If you’ve read my previous article on why understanding is critical to marketing, you’ll known the importance of research and collecting information and data on your market, customers and competitors. 


Yet not all information is important. The second door of marketing leads to an activity called ANALYSIS.


You are going to collect a lot of information and hear a lot of opinion about your market, your customers and your competitors. This might come from customers themselves, or your staff, or from reading the social media posts of some marketing guru.


Here is a simple truth about information. It isn’t all of the same importance. 


Here is a way to judge the information you collect. Does it help you understand your customer better? Does it help you make decisions about your marketing programs? Does it shine a light on knowledge about what marketing channels your customer might use to research and select products and services in your market segment? Does it allow you to improve the effectiveness or efficiency of your marketing? Does it act like a lightbulb giving you a sudden awareness of something that was missing from your business, or your marketing? 


In these cases you could consider that information to be important. 


Here’s an example. 


Suppose you find in your marketing that a very small percentage of your elderly customers use social media. This could save you a lot of time worrying about social media marketing. Let’s suppose most of your customers ask their friends for recommendations about suppliers of your service. A word of mouth or referral campaign would be far more successful for you than wasting money on advertising. Just ask your existing customers to refer you, and reward their referrals. 




Here’s another example


You find that the customers of your bespoke food retail product are very active on Facebook and on Facebook Groups. You decide on the basis of this research that running paid Facebook Advertising would be a wise approach to attract customers. 


We did this recently for a client in this space, and generated 437 leads in a little more than two months. Each lead cost just over $4 per lead, significantly improving both their lead acquisition costs and their conversion rates due to better demographic targeting.


It is important to be discerning with information and the source of that information as to how important it is, or how valuable it is to you. 


If it helps you to understand more than you did before, or to make decisions, or invites more questions you didn’t previously even know to ask, then the information is valuable. 


If not, it’s not - simple as that. 


We’ve seen examples where business owners asked their family and friends whether they thought their product was good. They got a positive and glowing response, but unfortunately their marketing failed because none of these family and friends were in the right demographic for the product, and none of them knew anything about the market or competition. So their ‘opinion’ whilst nice and warm and cuddly actually had no value and probably cost the business owner a lot of wasted time and money when they relied on it to move forward with their business idea. 
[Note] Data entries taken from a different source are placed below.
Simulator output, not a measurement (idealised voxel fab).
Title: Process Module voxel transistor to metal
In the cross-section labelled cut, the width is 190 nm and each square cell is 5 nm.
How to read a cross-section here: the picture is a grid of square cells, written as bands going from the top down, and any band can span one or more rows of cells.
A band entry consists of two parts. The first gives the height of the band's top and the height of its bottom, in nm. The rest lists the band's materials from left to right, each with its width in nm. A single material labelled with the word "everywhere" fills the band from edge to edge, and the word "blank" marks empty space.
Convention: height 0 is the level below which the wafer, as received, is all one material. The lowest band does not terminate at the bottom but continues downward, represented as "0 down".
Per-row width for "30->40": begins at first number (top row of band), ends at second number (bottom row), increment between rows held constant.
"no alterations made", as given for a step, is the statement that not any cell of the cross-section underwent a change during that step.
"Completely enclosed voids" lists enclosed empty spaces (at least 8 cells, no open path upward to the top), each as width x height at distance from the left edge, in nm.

Take any information with a grain of salt until it passes your test of useful, value and therefore important to your plans. 




Photo by KAT on Unsplash
Photo by KAT on Unsplash

The way you assess the value of information is to use a variety of marketing tools including:


  1. A SWOT Analysis - a tool to list your strengths and weaknesses, plus market opportunities and threats and to decide what you should focus on in your marketing

  2. A Competitor Analysis - a tool to find out relative strengths and weaknesses of your competitors and to support a decision about what market position is the best for you

  3. Porters Five Forces - a tool to look at market dynamics and where the power lies in a market, allowing you to adapt your marketing to fit the market dynamics. 

  4. VRIO - a tool that helps you to interrogate sources of competitive advantage



If you’d like to know more about how to assess information for importance and ANALYSE information for your marketing plan, read my books - Marketing has no Off Switch or Get your Marketing Cooking - both available on AMAZON.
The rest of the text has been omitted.